RDMA Flows will be mapped to the different IPv6 addresses on the server side. This will be described in the Juniper RDMA-aware Load Balancing (LB) and BGP-DPF – Forwarding Plane section.

BGP Session Auto-Discovery and BGP-DPF (Deterministic Path Forwarding)

EBGP sessions between the leaf and spine nodes are automatically established once the devices learn each other’s link-local addresses through IPv6 Neighbor Discovery. This Juniper functionality, referred to as BGP auto-discovery or BGP auto-peering, leverages Junos OS support for:

  • RFC 4861: Neighbor Discovery for IP version 6 (IPv6)
  • RFC 2462: IPv6 Stateless Address Autoconfiguration

Traditionally, BGP requires explicit configuration of neighbor IPs, Autonomous System (AS) numbers, and routing policies to control route exchange. With BGP unnumbered peering, each node is configured to accept dynamic peers on designated interfaces. Sessions are formed between the link-local addresses that are automatically generated and exchanged via IPv6 Router Advertisements on point-to-point links. As a result, BGP sessions across the fabric can be established without manually defining neighbor IPs, simplifying deployment and improving scalability. Thus, the sessions are configured with minimal settings, including the local AS number, the list of acceptable remote AS numbers (for discovered peers), and IPv6 Neighbor Discovery.

The sessions are also configured to act as BGP-DPF (Deterministic Path Forwarding) sessions, where each peer is associated with a fabric color, which defines the color assigned to the fabric path across that peer.

The colors are defined in the configuration under policy-options as BGP extended communities using the format color:0:<tag>. Some examples are shown in Table 1.

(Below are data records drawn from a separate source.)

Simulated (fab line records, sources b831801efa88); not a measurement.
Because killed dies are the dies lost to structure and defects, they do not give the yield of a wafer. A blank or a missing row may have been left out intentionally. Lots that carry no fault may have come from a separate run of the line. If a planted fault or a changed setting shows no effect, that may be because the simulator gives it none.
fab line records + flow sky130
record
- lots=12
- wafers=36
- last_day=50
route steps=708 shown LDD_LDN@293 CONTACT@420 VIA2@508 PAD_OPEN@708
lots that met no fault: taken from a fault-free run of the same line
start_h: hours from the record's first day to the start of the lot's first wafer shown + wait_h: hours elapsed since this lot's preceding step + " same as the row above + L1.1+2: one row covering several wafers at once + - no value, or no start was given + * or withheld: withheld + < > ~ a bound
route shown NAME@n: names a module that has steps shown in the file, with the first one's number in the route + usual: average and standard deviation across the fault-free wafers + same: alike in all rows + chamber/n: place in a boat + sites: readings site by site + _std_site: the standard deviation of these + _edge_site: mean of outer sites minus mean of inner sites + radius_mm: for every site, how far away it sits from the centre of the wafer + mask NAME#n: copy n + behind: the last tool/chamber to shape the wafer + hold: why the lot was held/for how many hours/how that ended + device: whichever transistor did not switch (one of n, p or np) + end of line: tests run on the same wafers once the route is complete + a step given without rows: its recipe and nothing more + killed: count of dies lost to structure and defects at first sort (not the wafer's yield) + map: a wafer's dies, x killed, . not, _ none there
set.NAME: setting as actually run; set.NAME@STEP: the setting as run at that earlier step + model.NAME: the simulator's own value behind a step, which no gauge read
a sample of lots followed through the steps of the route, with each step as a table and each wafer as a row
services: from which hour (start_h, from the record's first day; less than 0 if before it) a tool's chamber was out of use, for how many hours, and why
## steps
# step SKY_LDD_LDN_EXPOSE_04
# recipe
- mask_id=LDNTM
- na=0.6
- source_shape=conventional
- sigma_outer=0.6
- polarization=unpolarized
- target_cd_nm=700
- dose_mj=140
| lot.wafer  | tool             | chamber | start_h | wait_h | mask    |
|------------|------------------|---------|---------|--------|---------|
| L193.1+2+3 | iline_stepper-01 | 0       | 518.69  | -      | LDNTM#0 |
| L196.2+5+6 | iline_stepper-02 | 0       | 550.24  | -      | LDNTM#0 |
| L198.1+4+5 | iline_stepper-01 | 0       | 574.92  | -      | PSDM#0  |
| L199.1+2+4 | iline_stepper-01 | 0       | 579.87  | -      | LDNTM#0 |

Table 1: Color Community Examples
Color (community) Aggregate Prefix
green color:0:1
blue color:0:2
red color:0:3
orange color:0:4

Once the BGP sessions are established, the same individual /64 IPv6 prefixes that each leaf node advertises to the GPU servers via Router Advertisements (RAs), as described in the GPU Server to Leaf Nodes Connections Using IPv6 SLAAC section . All prefixes are advertised to all the spines, tagged with the BGP color community that matches the corresponding fabric link color, as shown in Figure 7.

Figure 7: Prefix Advertisement Example Prefix Advertisement Example

The AIGP BGP path attribute, is used to determine the prefix peer (path) for each prefix.

AIGP (Accumulated IGP) is a BGP path attribute defined in RFC 7311 that allows BGP to carry an accumulated metric, similar to an IGP cost, across BGP hops. When enabled, the AIGP value becomes part of the BGP best-path selection algorithm, specifically influencing decisions before the standard BGP tiebreakers (like router ID or shortest AS path).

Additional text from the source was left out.